- The Washington Times - Wednesday, November 14, 2001

Raho N. Ortiz, a passenger on U.S. Airways Flight 969 who was questioned and released Monday by the FBI after being accused of disrupting a Pittsburgh-to-Washington flight, was convicted three years ago in a stabbing incident.
The FBI questioned the 33-year-old San Francisco resident for about three hours after sky marshals aboard U.S. Airways Flight 969 apprehended him. Mr. Ortiz was accused of failing to follow commands of the flight crew to remain in his seat as the nearly full Airbus A319 made its descent into Ronald Reagan Washington National Airport.
The incident caused the plane to be diverted from Reagan to Washington Dulles International Airport.
Initially, Mr. Ortiz faced charges of interfering and refusing the orders of the flight crew and possession of marijuana while crossing state lines, both felonies. But after consulting with the U.S. Attorney's Office in Alexandria, FBI agents declined to charge Mr. Ortiz with either of the federal crimes and released him about 8:30 p.m.
Metropolitan Washington Airports Authority police then charged Mr. Ortiz with misdemeanor possession of marijuana after his release. Mr. Ortiz is scheduled for trial in Loudon County General District Court Dec. 18.

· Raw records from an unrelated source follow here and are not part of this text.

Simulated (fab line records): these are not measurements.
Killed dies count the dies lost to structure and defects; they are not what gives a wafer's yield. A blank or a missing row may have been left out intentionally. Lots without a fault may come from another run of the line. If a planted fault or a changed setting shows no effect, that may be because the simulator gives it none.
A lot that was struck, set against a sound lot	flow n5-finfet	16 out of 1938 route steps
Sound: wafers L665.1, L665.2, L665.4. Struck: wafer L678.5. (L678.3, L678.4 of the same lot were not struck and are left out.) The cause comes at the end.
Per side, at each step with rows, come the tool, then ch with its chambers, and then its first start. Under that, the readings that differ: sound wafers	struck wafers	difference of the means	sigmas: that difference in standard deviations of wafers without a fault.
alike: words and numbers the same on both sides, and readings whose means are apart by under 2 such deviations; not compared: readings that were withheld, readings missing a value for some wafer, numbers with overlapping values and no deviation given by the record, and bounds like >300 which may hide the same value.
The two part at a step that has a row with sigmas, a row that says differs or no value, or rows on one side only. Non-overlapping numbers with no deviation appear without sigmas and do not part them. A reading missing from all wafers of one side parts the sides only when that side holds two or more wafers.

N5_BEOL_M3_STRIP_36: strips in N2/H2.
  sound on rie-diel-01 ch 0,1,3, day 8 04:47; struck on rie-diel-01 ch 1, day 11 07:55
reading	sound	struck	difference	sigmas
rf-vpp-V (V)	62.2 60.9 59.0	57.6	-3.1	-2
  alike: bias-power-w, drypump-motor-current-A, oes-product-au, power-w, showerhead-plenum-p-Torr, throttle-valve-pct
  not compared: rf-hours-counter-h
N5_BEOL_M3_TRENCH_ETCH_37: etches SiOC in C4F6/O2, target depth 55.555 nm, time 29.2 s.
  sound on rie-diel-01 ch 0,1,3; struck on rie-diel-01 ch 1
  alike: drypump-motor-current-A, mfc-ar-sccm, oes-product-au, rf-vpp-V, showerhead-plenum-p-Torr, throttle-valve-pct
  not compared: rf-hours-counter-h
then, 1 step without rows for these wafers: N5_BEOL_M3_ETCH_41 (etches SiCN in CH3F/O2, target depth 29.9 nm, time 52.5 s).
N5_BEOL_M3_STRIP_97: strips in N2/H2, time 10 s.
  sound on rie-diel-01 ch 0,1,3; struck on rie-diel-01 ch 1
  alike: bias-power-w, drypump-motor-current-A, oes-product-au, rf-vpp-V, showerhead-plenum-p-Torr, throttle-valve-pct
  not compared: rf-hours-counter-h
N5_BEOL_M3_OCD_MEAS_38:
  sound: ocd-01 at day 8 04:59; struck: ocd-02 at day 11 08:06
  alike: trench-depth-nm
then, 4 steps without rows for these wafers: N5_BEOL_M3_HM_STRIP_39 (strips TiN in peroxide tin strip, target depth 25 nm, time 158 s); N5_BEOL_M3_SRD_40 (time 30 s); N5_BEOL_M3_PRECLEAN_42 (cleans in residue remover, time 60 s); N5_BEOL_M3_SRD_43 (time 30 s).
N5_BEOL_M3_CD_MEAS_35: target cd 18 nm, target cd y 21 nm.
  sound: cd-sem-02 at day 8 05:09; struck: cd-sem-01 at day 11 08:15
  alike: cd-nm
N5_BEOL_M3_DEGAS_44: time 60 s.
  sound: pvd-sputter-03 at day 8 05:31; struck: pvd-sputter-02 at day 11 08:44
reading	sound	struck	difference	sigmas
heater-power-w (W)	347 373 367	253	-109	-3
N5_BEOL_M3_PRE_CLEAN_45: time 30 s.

Some federal law enforcement officials said, however, the federal charges should have stuck because of Mr. Ortiz's criminal history and the Federal Aviation Administration's "zero-tolerance" policy.
According to Arlington County court records, Mr. Ortiz was charged in July 1998 with felony malicious wounding after attacking and stabbing Christopher T. Stearns in the chest during an assault at a party in Arlington County on July 12, 1998. The charges were later reduced to misdemeanor assault and battery, of which Mr. Ortiz was convicted of Nov. 30, 1998. He paid $100 in court costs and was sentenced to 12 months in jail, all of them suspended.
An FBI spokesman declined to comment, referring all calls to the U.S. Attorney's Office. He said federal prosecutors made the decision Monday night to drop the charges against Mr. Ortiz.
Sam Dibbley, a spokeswoman for the U.S. Attorney's Office, said there was "insufficient evidence for us to charge him." She also noted Mr. Ortiz's criminal history has no bearing on whether or not he was charged.
"Just because the guy's got a prior conviction doesn't mean it has anything to do with this case," Ms. Dibbley said.
The July 1998 fight broke out when Mr. Ortiz, who was then working as deputy counsel for Democrats on the Senate Indian Affairs Committee, found out that Mr. Stearns, who was then working for Democrats on the House Resources Committee, had been seeing Mr. Ortiz's ex-girlfriend.
According to sources and press reports, Mr. Ortiz, who was drunk at the time of the fight, went down to the basement where Mr. Stearns was playing pool and began to throw bottles at him.
The Hill newspaper reported in October 1998 that when Mr. Stearns attempted to leave, Mr. Ortiz grabbed a knife from "a basement kitchen and stabbed Stearns below the armpit" before Mr. Ortiz could be calmed down.
Mr. Stearns, who is now a lawyer at the D.C. firm Hobbs, Dean, and Walker, said the incident was "all water under the bridge now," and declined further comment.
Mr. Ortiz, who is a Navajo, has worked since February as an environmental protection specialist for the Environmental Protection Agency in California and was traveling "on official business" to the agency's headquarters in Washington when the plane was diverted, EPA spokeswoman Lisa Fasano said.
Mr. Ortiz was apparently still in the D.C. area, she said, because he had not come back to California by yesterday evening. Attempts to reach Mr. Ortiz for comment were unsuccessful.
It was the first time the new marshals, which sources say are aboard each flight in and out of Reagan, ordered the diversion of a flight. A new FAA regulation requires flights to be diverted from Reagan if there is a disturbance aboard a plane bound for the airport.
Another new rule requires passengers to be seated 30 minutes prior to takeoffs and landings of flights in and out of Reagan.
Passengers and law enforcement sources said Mr. Ortiz knew of the new FAA policy because it was announced by flight attendants.
Those sources also said he repeatedly apologized for the incident, insisting that he just wanted to go to the restroom, which is near the cockpit of the plan.
Crew and passengers were already on edge, too, since earlier in the day American Airlines Flight 587 crashed in New York, killing at least 262 persons. Federal investigators say the plane crashed because of mechanical failure.